The only way we're EVER getting into Heaven is through the blood and the sacrifice of the Lamb. No other way. None. Zip. Nada. Zilch. Don't you get it?

IN ORDER FOR OUR DEBT TO BE PAID, OUR SLATE HAD TO BE WIPED CLEAN BY THE ONLY PERFECT BEING IN EXISTENCE. And He did it. He was beaten, he was tortured, but he didn't say a word. Like a lamb taken to be slaughtered, and like a sheep being sheared, he took it all in silence. Justice miscarried, and he was led off--and did anyone really know what was happening? He died without a thought for his own welfare, beaten bloody for the sins of my people. They buried him with the wicked, threw him in a grave with a rich man, even though he'd never hurt a soul or said one word that wasn't true.

That's from Isaiah 53:7-9 (The Message), in case anyone cares. 

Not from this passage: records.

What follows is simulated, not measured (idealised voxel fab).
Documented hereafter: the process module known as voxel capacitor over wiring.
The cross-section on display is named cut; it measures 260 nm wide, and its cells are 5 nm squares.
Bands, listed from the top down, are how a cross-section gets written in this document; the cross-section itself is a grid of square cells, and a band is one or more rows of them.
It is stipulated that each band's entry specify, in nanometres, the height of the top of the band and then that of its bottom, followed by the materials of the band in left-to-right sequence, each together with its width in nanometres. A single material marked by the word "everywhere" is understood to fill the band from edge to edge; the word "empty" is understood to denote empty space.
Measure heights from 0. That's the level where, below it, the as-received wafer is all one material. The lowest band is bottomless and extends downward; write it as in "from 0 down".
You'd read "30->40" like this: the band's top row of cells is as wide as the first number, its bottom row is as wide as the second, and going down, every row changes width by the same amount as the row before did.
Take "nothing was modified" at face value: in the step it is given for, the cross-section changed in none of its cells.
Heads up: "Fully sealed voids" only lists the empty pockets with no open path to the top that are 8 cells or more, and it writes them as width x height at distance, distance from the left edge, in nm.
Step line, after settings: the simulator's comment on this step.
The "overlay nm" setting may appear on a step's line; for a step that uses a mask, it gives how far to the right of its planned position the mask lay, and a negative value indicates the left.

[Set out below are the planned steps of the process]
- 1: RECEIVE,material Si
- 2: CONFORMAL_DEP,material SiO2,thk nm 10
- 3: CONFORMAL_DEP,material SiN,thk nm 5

What a beautiful love story our Creator has written about us. It's incomprehensible sometimes; for me, at least. The Lamb was slaughtered because of us. US. That's powerful. That's love. That's real, raw love.

And that's only The Beginning. (See what I did there?? ;D) Our love story has just begun. We still get to spend eternity with our Lamb. He longs to be with us. And I don't know about you, but I long to be with Him, too.

Here's the link to the video, plus the lyrics.


I used to dream that I could fly
Just above the whispered clouds, beneath the somber sky
I had a dream I was alive
I dreamt that love would never die, goodbye
Dreams were cheap and hope was easy (so light)
The forgeries of life deceiving (so bright)
And as I glided to the ground (so long)
Calcified, the concrete weighed me down (cruel world)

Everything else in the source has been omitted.